Second World War, 1939-1945
Socks : Pilot Officer A W Bowman, 455 Squadron, RAAF
Pair of dark blue woollen socks for wear with a flying suit. They are hand knitted in a tube fashion with no heel. Both have a white tag stitched to the inside with red text that reads 'BOWMAN'. One of the socks has a hole in the toe.

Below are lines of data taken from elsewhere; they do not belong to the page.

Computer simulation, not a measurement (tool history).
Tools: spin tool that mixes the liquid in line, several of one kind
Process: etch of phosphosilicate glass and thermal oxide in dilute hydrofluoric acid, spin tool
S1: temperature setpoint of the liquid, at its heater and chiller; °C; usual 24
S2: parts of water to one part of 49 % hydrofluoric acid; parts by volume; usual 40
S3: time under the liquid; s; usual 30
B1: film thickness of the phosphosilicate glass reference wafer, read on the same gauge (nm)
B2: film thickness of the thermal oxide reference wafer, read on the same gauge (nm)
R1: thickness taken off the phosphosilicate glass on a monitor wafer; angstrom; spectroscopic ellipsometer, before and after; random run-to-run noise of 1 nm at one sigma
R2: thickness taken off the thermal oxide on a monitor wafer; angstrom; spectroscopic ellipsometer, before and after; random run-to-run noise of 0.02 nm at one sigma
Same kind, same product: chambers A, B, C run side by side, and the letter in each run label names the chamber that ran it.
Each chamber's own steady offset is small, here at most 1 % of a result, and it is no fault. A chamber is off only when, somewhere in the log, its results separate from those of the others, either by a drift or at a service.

Associated with the service of 404649 Alan Wollaston Bowman, born on 23 April 1914 in Boonah, Queensland. Prior to the outbreak of the Second World War, Bowman was working as a shipping clerk in Brisbane. He had served in the Militia as a gunner with the 42nd Battery, Australian Field Artillery from 1934 to 1939. Aged 24, Bowman enlisted as an airman in the RAAF on 11 October 1940. After initial training at Bradfield Park, he continued training at 8 Elementary Flying School, Narrandera, New South Wales, where he was mustered as a pilot. Due to the unauthorised absence of his instructor, Bowman was unable to complete his training to qualify as a pilot and was remustered as a navigator. He travelled to Canada in March 1941 for further training as part of the Empire Air Training Scheme (EATS).
Bowman was commissioned on 15 September 1941 and appointed pilot officer. In October he travelled to the United Kingdom and spent several months in an operational training unit before being posted to 455 Squadron, RAAF in March 1942. The squadron was equipped with Handley Page Hampden medium bombers and initially joined RAF Bomber Command, later transferring to Coastal Command in late April.
The role of Coastal Command was to protect British naval supply lines and convoys from attack by German warships, U-boats and aircraft as well as carrying out offensive attacks on German shipping. 455 Squadron's Hampdens were converted to torpedo bombers and undertook anti-shipping attacks off the Norwegian Coast from their base at Leuchars in Scotland.
In early September Bowman was posted to Russia when the squadron was deployed as part of Operation Orator to protect convoy PQ 18 which was expected to come under enemy attack. The convoy consisted of 40 merchant vessels carrying essential supplies through the Arctic from Scotland to Archangel in Russia.
On 14 September Bowman was aboard one of 23 Hampdens which conducted a reconnaissance mission over the Barents Sea looking for the German battleship Tirpitz which was believed to be in the area and posed a threat to the safety of the convoy. The Tirpitz was not sighted but the convoy was attacked by the Luftwaffe and U-boats and 13 merchant vessels were lost.
455 Squadron remained at their base at Vaenga near Murmansk in northern Russia for several weeks. Located only 50 kilometres from the eastern front the area was a frequent target for air attacks. On 27 September two Junkers Ju88 aircraft bombed the airfield. A patrolling Russian Yak fighter dived from 9000 feet to intercept them and anti aircraft batteries opened fire. A shell hit the Yak blowing off its tail and forcing the pilot to bail out and parachute to safety. The aircraft crashed into the three storey RAAF officers barracks which caught on fire. Luckily, no one was injured as upon hearing the approaching aircraft, those inside fled to a nearby shelter. Bowman, who was doing his laundry at the time, later retrieved a flattened bucket and his damaged towel (REL/02726) from beneath the wreckage.
The RAF decided that 455 Squadron would hand over its Hampden's to the Russians and Bowman returned to Scotland aboard HMS Argonaut on 29 October. The squadron was re-equipped with Hampdens and resumed anti shipping operations from Leuchars in December. Bowman was posted to 1 Torpedo Training Unit on 20 February 1943. He completed a staff navigator's course and went on serve in the Middle East with 294 Squadron RAF and 78 Operational Training Unit. Bowman returned to Australia at the end of 1944 and served as a navigation instructor at Bairnsdale, Victoria. He was discharged from the RAAF on 17 October 1945 with the rank of flight lieutenant.